Crossover + Fine-tune Search Space
Related issues: #8 (Distillation, Quantization, and Crossover pipeline).
See also: crossover_strategies.md for strategy semantics.
1. Overview
This document specifies the search space used by scripts/run_crossover_search.py (backed by farm.core.decision.training.crossover_search) to find the Pareto-optimal crossover + fine-tune strategy for Q-network recombination.
The search is a Cartesian product of crossover recipes × fine-tune regimes. Each combination yields one child network that is evaluated with a fixed harness and scored on a primary metric.
2. Primary Metric
primary_metric = min(child_vs_parent_a_agreement, child_vs_parent_b_agreement)
Higher is better: a child that achieves high agreement with both parents simultaneously is a well-blended offspring. Taking the minimum penalises children that collapse to one parent.
Additional metrics (KL divergence, MSE, MAE, cosine similarity, oracle agreement) are stored in the leaderboard for secondary analysis.

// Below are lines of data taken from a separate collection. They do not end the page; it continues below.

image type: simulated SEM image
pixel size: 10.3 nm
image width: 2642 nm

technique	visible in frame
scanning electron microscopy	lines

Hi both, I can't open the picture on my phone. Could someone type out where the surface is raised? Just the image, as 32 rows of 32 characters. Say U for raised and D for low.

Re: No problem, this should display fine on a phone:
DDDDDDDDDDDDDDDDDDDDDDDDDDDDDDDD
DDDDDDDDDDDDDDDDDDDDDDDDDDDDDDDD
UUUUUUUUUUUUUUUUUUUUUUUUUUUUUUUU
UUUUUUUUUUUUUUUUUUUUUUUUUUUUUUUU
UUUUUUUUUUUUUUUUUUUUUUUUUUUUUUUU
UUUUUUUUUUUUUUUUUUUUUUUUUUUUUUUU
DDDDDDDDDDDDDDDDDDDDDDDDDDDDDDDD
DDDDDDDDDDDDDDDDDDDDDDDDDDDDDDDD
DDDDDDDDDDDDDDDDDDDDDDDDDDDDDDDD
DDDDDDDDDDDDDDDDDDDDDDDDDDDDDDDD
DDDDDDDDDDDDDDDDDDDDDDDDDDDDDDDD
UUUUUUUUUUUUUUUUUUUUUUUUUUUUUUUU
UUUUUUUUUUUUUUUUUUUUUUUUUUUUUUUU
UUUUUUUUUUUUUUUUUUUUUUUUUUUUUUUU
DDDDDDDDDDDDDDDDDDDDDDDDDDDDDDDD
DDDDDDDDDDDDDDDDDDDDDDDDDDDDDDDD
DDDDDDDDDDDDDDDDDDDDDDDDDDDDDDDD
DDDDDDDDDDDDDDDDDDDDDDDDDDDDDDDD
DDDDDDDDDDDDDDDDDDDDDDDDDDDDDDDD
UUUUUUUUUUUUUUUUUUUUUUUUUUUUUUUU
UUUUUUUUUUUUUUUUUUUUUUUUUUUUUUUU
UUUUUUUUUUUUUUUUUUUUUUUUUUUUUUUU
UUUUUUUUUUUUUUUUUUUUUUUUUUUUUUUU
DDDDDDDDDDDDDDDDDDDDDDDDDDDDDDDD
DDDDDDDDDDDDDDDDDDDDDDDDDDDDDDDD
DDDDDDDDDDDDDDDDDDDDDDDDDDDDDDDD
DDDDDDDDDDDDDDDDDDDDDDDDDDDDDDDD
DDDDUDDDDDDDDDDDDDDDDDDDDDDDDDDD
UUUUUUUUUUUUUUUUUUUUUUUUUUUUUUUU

A child is flagged degenerate when primary_metric < degenerate_threshold (default 0.0, disabled; set to e.g. 0.3 to flag poor blends).
3. Crossover Knobs
| Knob | Values (default search) | Notes |
|---|---|---|
mode |
random, layer, weighted |
All three strategies explored |
alpha (random) |
0.5 | Probability of selecting from parent A per tensor |
seed (random) |
0, 1, 2 | Controls random tensor selection; three seeds give diversity estimate |
alpha (weighted) |
0.3, 0.5, 0.7 | Linear blend weight; 0.5 = midpoint, 0.3/0.7 = parent-biased |
alpha (layer) |
— | Ignored; layer mode is fully deterministic |
Strategy semantics (summary)
| Strategy | Diversity | Coherence | Key property |
|---|---|---|---|
random |
High | Low | Per-tensor coin flip; high variance across seeds |
layer |
Low | High | Structural blocks preserved; only two possible children per pair |
weighted |
Medium | Medium | Smooth interpolation; predictable, no randomness |
For full semantics see crossover_strategies.md §2.
4. Fine-tune Regimes
Each regime specifies a named hyperparameter set passed to FineTuner (using parent A as the reference teacher with a soft KL-divergence objective).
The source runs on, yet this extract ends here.